For years, there has been pressure on airports to deal with wind sheer dangers. There have been tort actions for actions raising wind sheer and an avoidable cause. This video of a Lufthansa jet would indicate that it remains a serious problem, even at one of the world’s most advanced airports like Hamburg.
The video shows a Lufthansa jet carrying 131 passengers also crash and have its wing graze the runway. The pilot landed after a second attempt. It appears seconds for an air disaster. The plane is an Airbus A320 and hits winds believed to be as high as 155 mph.
For the video, click here
15 thoughts on “Video: German Plane Almost Crashes on Landing”
First of all, in response to the user above, some airplanes, especially commercial airliners like this one, ARE equipped with a “go around” button. In fact, I just flew a Cessna 172 the other day that has a go-around button on it. It automatically pitches the aircraft up 5 degrees and will even fly the holding pattern for you. Also, everyone needs to do some research before they make such harsh judgments. The pilot did everything right in this situation. The winds did not consistently present a crosswind component of 140 knots. The phenomenon which took place is called a “micro burst.” These are typically associated with storms, which is accurate in this case. The micro burst took place right as the pilot was secured into his landing. When he lost control of the aircraft due to the sudden enormous wind, he made the perfect judgment in order to take back off and return for a second landing.

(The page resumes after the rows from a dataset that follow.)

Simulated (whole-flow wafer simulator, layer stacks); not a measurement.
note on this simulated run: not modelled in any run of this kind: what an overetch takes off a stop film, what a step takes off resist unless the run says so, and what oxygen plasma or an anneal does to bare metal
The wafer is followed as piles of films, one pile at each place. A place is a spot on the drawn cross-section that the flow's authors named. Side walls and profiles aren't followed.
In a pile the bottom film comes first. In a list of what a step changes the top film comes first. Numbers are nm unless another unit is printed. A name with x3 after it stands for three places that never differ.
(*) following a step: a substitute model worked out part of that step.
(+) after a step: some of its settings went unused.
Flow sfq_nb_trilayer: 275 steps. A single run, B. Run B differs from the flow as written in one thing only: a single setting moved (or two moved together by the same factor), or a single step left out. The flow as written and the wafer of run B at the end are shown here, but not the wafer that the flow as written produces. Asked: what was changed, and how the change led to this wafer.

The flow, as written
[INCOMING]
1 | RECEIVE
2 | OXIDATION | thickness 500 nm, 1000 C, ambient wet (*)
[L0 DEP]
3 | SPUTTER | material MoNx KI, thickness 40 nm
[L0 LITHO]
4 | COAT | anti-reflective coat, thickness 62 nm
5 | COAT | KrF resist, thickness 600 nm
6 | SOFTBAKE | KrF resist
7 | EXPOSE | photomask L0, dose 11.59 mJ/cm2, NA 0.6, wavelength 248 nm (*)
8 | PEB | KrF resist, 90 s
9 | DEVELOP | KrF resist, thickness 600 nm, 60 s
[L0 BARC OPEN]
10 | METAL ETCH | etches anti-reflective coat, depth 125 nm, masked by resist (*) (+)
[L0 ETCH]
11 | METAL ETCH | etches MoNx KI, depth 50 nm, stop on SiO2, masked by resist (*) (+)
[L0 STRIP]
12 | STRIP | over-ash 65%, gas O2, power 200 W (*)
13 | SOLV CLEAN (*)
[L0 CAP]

This is a clear breach of aviation law.
You do not need to be a pilot or ATC to know that the person in charge of this flight was criminally negligent. Had the result been more catastrophic, the pilot would have been responsible.
International aviation law covers both approach cross wind and visibility limits.
At long finals, well before the video starts, the pilot should have executed a missed approach and diverted to its weather alternate.
(Vincent Caminiti – there is no ‘go around’ button, it is a procedure – or maybe in you MS flight simulator there is…).
The only aircraft I know of that could land when in such a degree of yaw would be a B-52 as all it’s landing trucks are steerable. About the moment the video starts is when I’m sure alarms were already ringing on the flight deck and whomever was in control of the plane should have aborted and came around for a second try. That fool needs to have his license revoked.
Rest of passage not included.